As much as I'd appreciate more open source for the sake of transparency, binaries provided on websites aren't guaranteed to match the source code provided and I'd assume most users are pulling binaries versus building themselves.
Practically every platform has multiple software stores these days and many FOSS stores make their build logs available. Some take it a step further and provide reproducible builds, which is more or less there as far as source to binary traceability and binary trustworthiness is concerned. These are good enough reasons to open up the source, ignoring the other advantages just this once.
This is true, and this is where trusted repositories come in.
I don't necessarily have to trust each individual app on fdroid or in the Debian repos. I have trust the maintainers are building them properly, and those people are not the same people developing the core app.

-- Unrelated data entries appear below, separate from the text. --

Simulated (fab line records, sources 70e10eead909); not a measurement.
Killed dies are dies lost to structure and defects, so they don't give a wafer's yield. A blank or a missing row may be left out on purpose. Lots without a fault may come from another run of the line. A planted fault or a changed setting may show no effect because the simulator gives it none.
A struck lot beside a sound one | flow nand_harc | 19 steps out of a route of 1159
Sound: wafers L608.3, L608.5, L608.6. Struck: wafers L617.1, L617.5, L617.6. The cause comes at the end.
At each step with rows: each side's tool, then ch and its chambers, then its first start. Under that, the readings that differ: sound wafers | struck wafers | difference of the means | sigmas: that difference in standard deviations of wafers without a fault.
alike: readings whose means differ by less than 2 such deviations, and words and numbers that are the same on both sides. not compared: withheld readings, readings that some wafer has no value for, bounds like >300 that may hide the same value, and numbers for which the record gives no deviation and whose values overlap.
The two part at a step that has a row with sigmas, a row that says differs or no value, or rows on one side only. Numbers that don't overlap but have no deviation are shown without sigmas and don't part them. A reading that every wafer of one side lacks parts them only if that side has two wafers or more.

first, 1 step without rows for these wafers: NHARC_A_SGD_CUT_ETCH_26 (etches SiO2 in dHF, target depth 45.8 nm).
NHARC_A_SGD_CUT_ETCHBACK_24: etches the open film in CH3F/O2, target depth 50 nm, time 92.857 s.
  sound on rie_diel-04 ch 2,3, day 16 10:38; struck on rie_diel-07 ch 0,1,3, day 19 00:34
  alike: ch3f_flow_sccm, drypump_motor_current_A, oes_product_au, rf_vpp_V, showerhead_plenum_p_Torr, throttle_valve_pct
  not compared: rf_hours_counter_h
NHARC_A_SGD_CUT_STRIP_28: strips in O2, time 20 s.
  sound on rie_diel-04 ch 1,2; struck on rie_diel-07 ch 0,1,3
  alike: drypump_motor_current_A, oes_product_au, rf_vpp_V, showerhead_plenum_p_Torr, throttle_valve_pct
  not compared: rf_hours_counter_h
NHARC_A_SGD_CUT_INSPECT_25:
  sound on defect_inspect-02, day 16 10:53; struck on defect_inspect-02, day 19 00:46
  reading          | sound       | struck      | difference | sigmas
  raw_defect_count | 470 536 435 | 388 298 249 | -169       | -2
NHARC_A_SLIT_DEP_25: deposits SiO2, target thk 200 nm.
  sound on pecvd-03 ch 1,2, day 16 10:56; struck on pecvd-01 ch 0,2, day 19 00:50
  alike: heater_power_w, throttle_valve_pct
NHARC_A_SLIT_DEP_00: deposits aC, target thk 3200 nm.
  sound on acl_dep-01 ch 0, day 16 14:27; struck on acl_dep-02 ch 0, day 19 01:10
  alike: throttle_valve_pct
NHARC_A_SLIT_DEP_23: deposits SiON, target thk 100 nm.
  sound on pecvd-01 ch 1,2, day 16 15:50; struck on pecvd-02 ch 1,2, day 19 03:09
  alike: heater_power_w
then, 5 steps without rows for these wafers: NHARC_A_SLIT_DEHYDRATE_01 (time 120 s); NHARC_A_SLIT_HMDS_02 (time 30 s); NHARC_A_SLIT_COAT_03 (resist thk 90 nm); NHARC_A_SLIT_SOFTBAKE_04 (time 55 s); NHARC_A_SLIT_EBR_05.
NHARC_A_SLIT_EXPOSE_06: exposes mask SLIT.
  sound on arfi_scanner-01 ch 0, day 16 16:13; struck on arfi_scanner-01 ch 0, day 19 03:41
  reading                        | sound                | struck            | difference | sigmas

The ability to do so provides some protection. If someone pulls and builds and cannot reproduce the binaries, they can at least try to get the word out. Closed-source prevents even the opportunity. Even source-available is better than closed.
My concern is Kagi isn't/doesn't make as much as they need/hope to with their brand model. If they are ever disappointed in the results of building their brand, it's quite easy to see why they would be fine selling out.
Hell, WhatsApp started out as a privacy focused messaging app before selling out to Facebook/Meta. Now it's getting ads, nobody believes a privacy focus anymore, it's had a commercial message channel push, and so on. They are far from the first example of a tech company/product trading the mission/brand value for more money.
Bless the VLC developer for refusing offers for millions of dollars to put crap in VLC even though he knows the project could just be forked after and bless Gorhill for the same on uBO but the real trust in these things comes from the code being open source rather than faith the developers would never sell out.